Most people, at times, feel unappreciated or unseen in their relationship. If you find yourself feeling that way and unsure how to get out of that dynamic… read on.
Maybe you feel like everything falls on you? You’re giving way more than you’re getting, and at times, you resent your partner for not holding up their end.
That “mental scorecard” in your mind certainly paints a clear picture of “who does more around here” (and it’s you), while the negative scores on your partner’s side of the scorecard are really stacking up!
Maybe they didn’t respond the right way or at the right time. Maybe they didn’t follow through on something they said they’d do. Maybe they didn’t acknowledge something you did. Maybe they put lackluster effort into your birthday, anniversary, or an important holiday, even though you did a lot for them on that special occasion.
In case you’re wondering, no, I’m not watching you! It’s a common human experience for people today because no one gets the skill set to SOLVE this common unwanted dynamic (until now).
For decades, people in these situations have been left to “hope” it will get better on its own or they resort to old tactics like:
- Withholding their “giving” to even out the score
- Showing their disdain with snide remarks, eye rolls, and passive aggressive behavior
- Checking out of the relationship
- Lashing out (usually in the form of yelling, ranting, crying, or venting)

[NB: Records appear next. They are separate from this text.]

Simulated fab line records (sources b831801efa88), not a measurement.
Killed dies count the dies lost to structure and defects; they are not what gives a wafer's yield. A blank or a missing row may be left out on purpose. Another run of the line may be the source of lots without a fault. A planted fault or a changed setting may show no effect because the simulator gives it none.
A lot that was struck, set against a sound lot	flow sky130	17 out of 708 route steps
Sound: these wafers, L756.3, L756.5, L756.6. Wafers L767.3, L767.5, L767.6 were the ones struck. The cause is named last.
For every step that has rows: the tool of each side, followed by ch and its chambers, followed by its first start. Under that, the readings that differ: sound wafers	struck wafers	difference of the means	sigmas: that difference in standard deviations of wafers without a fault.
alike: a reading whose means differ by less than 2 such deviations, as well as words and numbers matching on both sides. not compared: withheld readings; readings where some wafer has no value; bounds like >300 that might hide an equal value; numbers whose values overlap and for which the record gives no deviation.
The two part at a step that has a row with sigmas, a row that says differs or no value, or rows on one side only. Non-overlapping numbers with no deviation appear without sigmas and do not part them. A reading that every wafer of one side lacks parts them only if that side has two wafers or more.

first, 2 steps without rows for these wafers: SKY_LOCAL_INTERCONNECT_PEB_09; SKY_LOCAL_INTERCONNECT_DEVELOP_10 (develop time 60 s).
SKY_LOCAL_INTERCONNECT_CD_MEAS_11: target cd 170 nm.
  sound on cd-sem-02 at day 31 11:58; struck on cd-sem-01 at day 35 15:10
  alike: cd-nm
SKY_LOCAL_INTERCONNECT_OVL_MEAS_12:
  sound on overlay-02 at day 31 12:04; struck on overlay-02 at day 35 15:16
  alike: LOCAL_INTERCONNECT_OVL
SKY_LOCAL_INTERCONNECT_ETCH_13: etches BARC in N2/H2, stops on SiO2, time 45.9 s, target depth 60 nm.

- Stopping all they’ve been doing around the house so their partner “feels the pain”
About that last one, if you have kids in the house, it’s much harder to just stop, because someone has to take care of the house and kids. So instead of stopping, you end up ranting that nobody cares about you, you’re the only one doing anything, and you might as well be the maid!
Many people in this situation also try to convince their partner to contribute and do what needs to be done, only to have the nagging, pushing, and policing backfire, so that you end up doing it yourself anyways and feeling resentful.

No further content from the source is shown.